Winchester in Lakewood, Ohio
4 August 2006
Karla Bonoff made her first appearance ever at the Winchester in Lakewood last Friday, and a small but appreciative audience enjoyed a memorable evening by one of the forgotten icons of the California rock/singer-songwriter era of the Seventies. Known mostly for the hits she has penned for Linda Ronstadt over the years, Bonoff showed that she too is a gifted singer, guitarist, and pianist. Even if you had never heard of her, you knew most of the songs in the 15 number set. Romantic sentimental ballads like “Home,” “Rose in the Garden,” “I Can’t Hold On,” and “Like a Falling Star” all sounded familiar and had the audience humming along at times.

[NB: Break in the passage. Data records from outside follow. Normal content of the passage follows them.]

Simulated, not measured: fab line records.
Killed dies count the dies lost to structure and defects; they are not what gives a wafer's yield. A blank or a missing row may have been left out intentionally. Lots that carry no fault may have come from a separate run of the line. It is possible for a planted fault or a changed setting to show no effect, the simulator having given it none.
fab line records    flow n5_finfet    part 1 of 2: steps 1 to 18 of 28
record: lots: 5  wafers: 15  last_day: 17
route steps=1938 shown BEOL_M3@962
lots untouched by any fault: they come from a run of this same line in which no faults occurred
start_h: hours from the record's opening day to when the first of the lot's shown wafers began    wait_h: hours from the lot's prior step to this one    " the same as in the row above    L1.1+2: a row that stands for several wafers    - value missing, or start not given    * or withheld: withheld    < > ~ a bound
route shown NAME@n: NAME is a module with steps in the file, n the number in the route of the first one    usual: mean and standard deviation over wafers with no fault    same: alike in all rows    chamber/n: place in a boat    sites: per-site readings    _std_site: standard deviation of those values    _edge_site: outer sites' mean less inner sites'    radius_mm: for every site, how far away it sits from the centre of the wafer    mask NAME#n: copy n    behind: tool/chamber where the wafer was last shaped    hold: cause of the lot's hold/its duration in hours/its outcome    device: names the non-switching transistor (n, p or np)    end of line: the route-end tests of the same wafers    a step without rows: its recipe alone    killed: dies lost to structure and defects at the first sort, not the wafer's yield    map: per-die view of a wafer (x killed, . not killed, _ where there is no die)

Of course, most of her more popular songs were included, with her alternating back and forth on guitar and piano. Accompanied as she has been for years by another Seventies singer/songwriter Kenny Edwards, she was also joined by Amanda Gruber on guitar, allowing Edwards some room to pay mandolin and bass. “Goodbye My Friend,” “Someone to Lie Down Beside Me,” “Never was a Bad Girl,” and “I Waited All My Life For You,” all sounded fresh and beautiful as always with Bonoff’s voice and the simple instruments behind it. Another highlight was “The Heart is Like a Compass” from her time in the folk group Bryndle.
Bonoff has started touring more and more the last several years, and seemed a bit more comfortable in front of a live audience than the last time I saw her. Her story telling between songs has become a little more of her show, and everything is told with a bit of ironic humor, whether its telling about being on the Merv Griffin show with Richard Simmons or recalling lip synching a song on the old Solid Gold Show. She closed the show with an almost haunting version of the only cover of the evening, the Irish folk standard “The Water Is Wide.”
Edwards also opened the show with a short set of mostly new material, folk songs with catchy titles like “Go on with the Games You Play” and “Wake Me Up when It’s Raining Flowers.”
I’ve recently been to three shows at the Winchester and all have been enjoyable evenings. Jonathon Edwards, Nils Lofgren, and Karla Bonoff and all put on very polished shows that especially showed off the songwriting ability of each of them. The audiences quietly sat and listened, the sound system is top notch, and you are never more than the equivalent of ten rows away from the stage. Plus most bottles of beer are three bucks. Nils filled the place, the other two had some room left for a few more fans.
Too bad more people don’t know about the Winchester, it’s a great place for classic rock fans to here some great live music without going to the “Q” and spending a hundred bucks for good Roger Water tickets, let alone eight bucks for beer.